Scrappy Little Nobody(18)



This would not stand. It had taken hours to get there, and, more important, it was embarrassing. I paced away from the venue, wondering what to do, and scanned the small crowd of sweaty youths who had come outside for air. I spotted a friend of Mike’s. This wasn’t hard; he knew everyone.

“Hey, Travis! Go find Mike! Tell him they won’t let me in!”

Ten minutes later my brother was outside and dragging me by the arm across the main floor. He planted me in front of the party’s organizer.

“Trish, this is my sister. She’s fifteen. We good?”

Trish took another look at me. “The age limit is sixteen.”

I’d never seen my brother’s powers of persuasion falter before.

“No it isn’t, dude. There’s a ton of kids in here who are fifteen. I’ll bet you some are younger.”

“Yeah, but Mike, look at her. She looks like a baby. If she ODs at my party, imagine how her picture’s gonna look in the paper. No one would ever rent a space to me again. Any fifteen-year-old that is in there at least had the decency to look like a degenerate.”

It was weird, but I kind of got her logic.

“Well, you don’t have to worry about that. She doesn’t do drugs. I told her she can’t try X until she’s sixteen. Let her in.”

In your face, lady, I thought. I’d just been described as a goody two-shoes who left her drug-related decisions to her older brother, but I walked into the place looking like the smuggest little twelve-year-old there ever was.

Outside of underage substance use, my only dalliance in teen rule-breaking was some light shoplifting. Jesus, it’s so trashy. It makes me cringe when I think of it.

I visited a friend in New York the summer I turned fourteen and she taught me. Oh, the city kids corrupting us weak-willed country folk! She also tried teaching me to flirt with guys, but soon found that was asking too much. Basically the trick to shoplifting was you went into a store, saw what you wanted, and took it without paying. Cute trick, right? Truthfully, the only thing she “showed” me was that it could be done. I think I would have gone my whole life without it occurring to me that normal people could just steal things. Pray I never witness a murder.
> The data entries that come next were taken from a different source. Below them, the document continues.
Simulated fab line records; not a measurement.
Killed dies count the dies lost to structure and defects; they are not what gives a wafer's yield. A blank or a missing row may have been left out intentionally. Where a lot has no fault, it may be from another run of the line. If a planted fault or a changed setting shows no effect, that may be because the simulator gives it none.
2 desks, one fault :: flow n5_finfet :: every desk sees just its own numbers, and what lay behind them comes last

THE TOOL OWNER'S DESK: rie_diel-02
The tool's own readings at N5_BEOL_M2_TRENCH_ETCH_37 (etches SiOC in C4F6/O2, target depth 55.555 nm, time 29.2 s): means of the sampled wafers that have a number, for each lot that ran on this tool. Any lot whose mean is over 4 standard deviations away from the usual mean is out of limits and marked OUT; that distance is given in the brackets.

The small mercy was that this phase was short-lived. I got a friend in my hometown to shoplift with me (you know, pay it forward and all that) and for a while no Claire’s or T.J. Maxx was safe. But, like a dying star, the desire burned brightly and disappeared quickly. A few years later I told my mother that I’d gone through a short thievery phase, and she was more surprised than angry. I suppose the statute of limitations for parental disapproval had passed.

That weekend, as we wheeled our groceries out of the Hannaford, she realized we’d forgotten cereal. We went back in and I grabbed it while she started looking for the shortest checkout line.

“Hey, Ma,” I whispered, “you want me to just take it?”

I cocked my head down and opened my winter coat. She looked scandalized but kind of impressed, like I had a superpower, or we were on a date and I was the town bad boy. I put the cereal in the cart, but I swear, if I’d been serious she would have let me do it. Weak-willed country folk.

I remained a square, though. I had gone through the motions of a bare-minimum teenage rebellion, but it was all very Olivia Newton-John learning to blow smoke rings. It was just a prelude to breaking the biggest rule of all.

I started applying to colleges at the beginning of senior year. But I had this itch. I’d just come back from making Camp, and I already had more high school credits than I needed, which made going to class feel like I was in a holding pattern. I happen to love learning, but clawing through layers of disruptive students, overstretched teachers, and pointless extracurriculars to do it was discouraging. Deep down I knew I didn’t want to go to college.

The idea of another four years of being chaperoned and dealing with immature classmates and putting off my real life made my chest tighten. But how could I not go?! Everyone in my family went to college; even my finally-got-his-act-together brother was in college. The value of education was ingrained in me from birth. In fact, I had thought college was mandatory until I was, like, thirteen and saw a commercial for the army. “I tried college; it wasn’t for me,” said the soldier. “Wasn’t for you”? What are you talking about? That’s like saying that paying your taxes “wasn’t for you”! It turns out that was not correct, yet once I’d learned college was optional, I knew the suburban gossip would be that the Kendrick girl wasn’t going because she was knocked up or criminally insane.

The itch was not going away, and even though I sent out my applications, I jumped at the first opportunity to put college on hold and start paying my dues. Fuck convention. Sandra Dee was going to the Big Apple.





a little night music


I graduated high school early so that I could move to Manhattan and do A Little Night Music at New York City Opera, which is the braggiest sentence I will ever get to say. During this time, puberty finally hit me full force, which led to a number of horrifying incidents, including nearly passing out onstage because of the chest binder I had to wear to hide my new boobs.

Renting an apartment on my own and going to work at Lincoln Center made me feel very grown-up. I was constantly congratulating myself for the smallest things. Yeah, I’m just riding the subway to work in New York City like it’s no big deal. Which of course meant that to me, at every moment, it was a HUGE deal. I wish I could say this masquerading-as-an-adult-and-getting-away-with-it feeling was exclusive to being seventeen, but so many things in my life are still like that. Yeah, I’m checking my email on a laptop I own like it’s no big deal.